AKIHIKO OKAMURA—THE MEMORIES OF OTHERS

Ulster Museum, Gallery 4

By Donal Fallon

Above: In one image full milk bottles sit on a doorstep; here we see empty milk bottles alongside rocks at Rossville Flats in the Bogside in 1969.

The renaming of Temple Bar’s Gallery of Photography as Photo Museum Ireland in 2022 was a statement of intent. The name adopted reflected its role as Ireland’s national centre for contemporary photography, but it was also a decision looking towards the future and the ultimate aspiration of a national museum championing and preserving the medium of photography. The opening of the International Centre for the Image in the docklands more recently has brought more attention to contemporary photography. Increasingly, photography is also present in the annual show of the Royal Hibernian Academy and the annual Portrait Prize of the National Gallery of Ireland.

While based in Dublin, Photo Museum Ireland remains firmly committed to engaging with the public nationwide and internationally. Their online Photo Album of the Irish is an innovative crowd-sourced archive, touching on everything from the photography of Helen Hooker O’Malley to the importance of identity in the diaspora. Another commitment to engagement is touring exhibitions, which has brought The Memories of Others to Belfast. The work of Japanese photographer Akihiko Okamura, these images capture Northern Ireland at the outset of the Troubles, showing extraordinary contrasts of everyday life and the worsening political atmosphere. In one image milk bottles sit on a doorstep. In another we see empty milk bottles alongside rocks at the Rossville Flats in the Bogside of 1969.

Above: Women gathering their belongings in burned-out Bombay Street, Belfast, in August 1969.

The Ulster Museum is no stranger to hosting photographic exhibitions focused on the Troubles, including Bill Rolston’s recent exploration of murals (reviewed here in HI 33.2, March/April 2025). Okamura’s work is particularly interesting, as it comes from a different place entirely. While Rolston had a keen sense of the political climate in which things were unfolding, Okamura was an outsider who had first taken an interest in Ireland through a desire to explore the ancestry of President John F. Kennedy. If Kennedy represented a romantic or starry-eyed idea of Ireland and its people, one shouldn’t presume that Okamura was someone unfamiliar with conflict before coming here. He had previously covered the Vietnam War, with a feature in Life leading to a ban on entering South Vietnam. Readers of Time magazine were told in 1965 that

‘Akihiko Okamura is a courageous, persistent Japanese photographer who set out last April to see what the war in Viet Nam is like from the Communist side. Armed with six cameras, 182 rolls of film and a Vietnamese dictionary, Okamura, 36, simply boarded a northbound bus out of Saigon and sat tight.’
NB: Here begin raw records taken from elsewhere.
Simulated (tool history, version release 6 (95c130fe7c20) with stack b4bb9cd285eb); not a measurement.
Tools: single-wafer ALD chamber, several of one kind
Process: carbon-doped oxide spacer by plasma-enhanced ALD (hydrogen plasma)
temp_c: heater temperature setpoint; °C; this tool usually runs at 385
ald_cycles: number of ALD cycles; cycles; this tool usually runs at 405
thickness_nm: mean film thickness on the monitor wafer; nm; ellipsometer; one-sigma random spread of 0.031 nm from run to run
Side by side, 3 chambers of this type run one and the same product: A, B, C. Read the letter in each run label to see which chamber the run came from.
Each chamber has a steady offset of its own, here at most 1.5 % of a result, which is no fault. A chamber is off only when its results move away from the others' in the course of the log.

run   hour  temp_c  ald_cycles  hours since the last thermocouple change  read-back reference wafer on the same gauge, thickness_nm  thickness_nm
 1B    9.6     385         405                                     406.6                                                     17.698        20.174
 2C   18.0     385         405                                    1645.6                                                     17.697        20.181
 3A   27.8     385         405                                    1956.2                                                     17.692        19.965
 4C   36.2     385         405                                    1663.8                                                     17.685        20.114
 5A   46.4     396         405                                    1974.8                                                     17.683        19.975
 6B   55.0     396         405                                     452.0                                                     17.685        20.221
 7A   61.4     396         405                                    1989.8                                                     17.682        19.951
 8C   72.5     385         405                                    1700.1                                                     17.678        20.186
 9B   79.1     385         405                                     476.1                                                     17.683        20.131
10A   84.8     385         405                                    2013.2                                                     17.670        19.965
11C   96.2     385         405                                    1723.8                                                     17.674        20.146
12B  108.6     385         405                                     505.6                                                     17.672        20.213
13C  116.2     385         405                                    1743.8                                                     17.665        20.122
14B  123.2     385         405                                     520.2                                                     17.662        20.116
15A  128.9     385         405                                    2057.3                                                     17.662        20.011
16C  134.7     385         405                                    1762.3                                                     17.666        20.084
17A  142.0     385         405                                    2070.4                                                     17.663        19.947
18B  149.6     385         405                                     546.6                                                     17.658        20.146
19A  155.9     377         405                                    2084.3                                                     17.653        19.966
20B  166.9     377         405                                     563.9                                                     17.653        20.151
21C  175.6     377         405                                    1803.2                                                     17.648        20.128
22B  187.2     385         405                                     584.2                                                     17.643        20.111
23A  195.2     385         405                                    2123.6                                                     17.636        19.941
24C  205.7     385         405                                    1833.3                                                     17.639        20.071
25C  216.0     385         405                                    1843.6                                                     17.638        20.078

When he later arrived in Ireland in 1968, he noted of Dublin: ‘Stormy weather. The sky was dark, almost black. A swirling wind whipped the freezing rain against my cheeks.’

Like journalists, photographers flocked to the North in the late 1960s and early ’70s, though much historical focus has been more local. RTÉ’s 2021 documentary Shooting the Darkness spotlighted local press photographers like Stanley Matchett, who captured the unforgettable image of Father (later Bishop) Daly carrying a blood-stained handkerchief as the body of young Jack Duddy is carried away on Bloody Sunday. Of the international photographers to capture the early years of the crisis, the work of Gilles Peress has received much attention, with the Frenchman recalling in a recent interview that ‘I remember shooting and crying at the same time’. Like Matchett, Peress was present in the Bogside on Bloody Sunday.

Above: Children in Derry prepare an effigy of ‘the traitor Lundy’.

While the names of these photographers recall such moments, Okamura’s work captures a social history of the impact of the conflict on everyday life. In one image women gather their belongings in a red-brick Belfast laneway. On reading the caption, we look closer to see burned-out Bombay Street in August 1969. In Feargal Cochrane’s recent history of Belfast city, the chaos of that moment is well captured, a Bombay Street resident recalling the cries of ‘Burn them out!’ There is an almost bizarre juxtaposition of the horror of burnt-out homes and something as everyday as a mug of tea.

There is little doubt where Okamura’s political sympathies lay in the North, and occasionally the focus moves elsewhere; we see a family of fleeing refugees in a Dublin train station. Still, there is an often-sympathetic look at working-class loyalist communities, with a review of the exhibition on online left-wing cultural magazine Rundale describing ‘joyful images of working-class leisure that seem a world away from sectarian hatred’. For me they recall the photography of Martin Parr, capturing fairs and recreation. In one picture we see a young member of a loyalist band enjoying a bottle of fizzy pop before a parade, while another shows happy children preparing an effigy of Lt. Col. Robert Lundy in Derry. The burning of an effigy of Lundy, regarded as a traitor during the Siege of Derry, is a tradition that has passed down through generations in the city in connection with the annual Apprentice Boys Parade in August. The children are happy and could be partaking in a street festival anywhere.

The short documentary that accompanies this exhibition, directed by Pauline Vermare and Marc Lesser, is scored beautifully with music composed by Sam Perkin and Crash Ensemble, along with interviews with Seán O’Hagan and others who worked on the exhibition. The word ‘enigma’ is used to describe the photographer, but, whatever remains mysterious about him as an individual, it is clear that his work in Ireland was motivated by a strong affinity for and empathy with working-class people who found themselves at the cutting edge of conflict. As powerful as these images were on the walls of Temple Bar’s Photo Museum Ireland, they carry more weight in a city that is at the heart of the story they tell.

Donal Fallon is a historian and the presenter of the ‘Three Castles Burning’ podcast.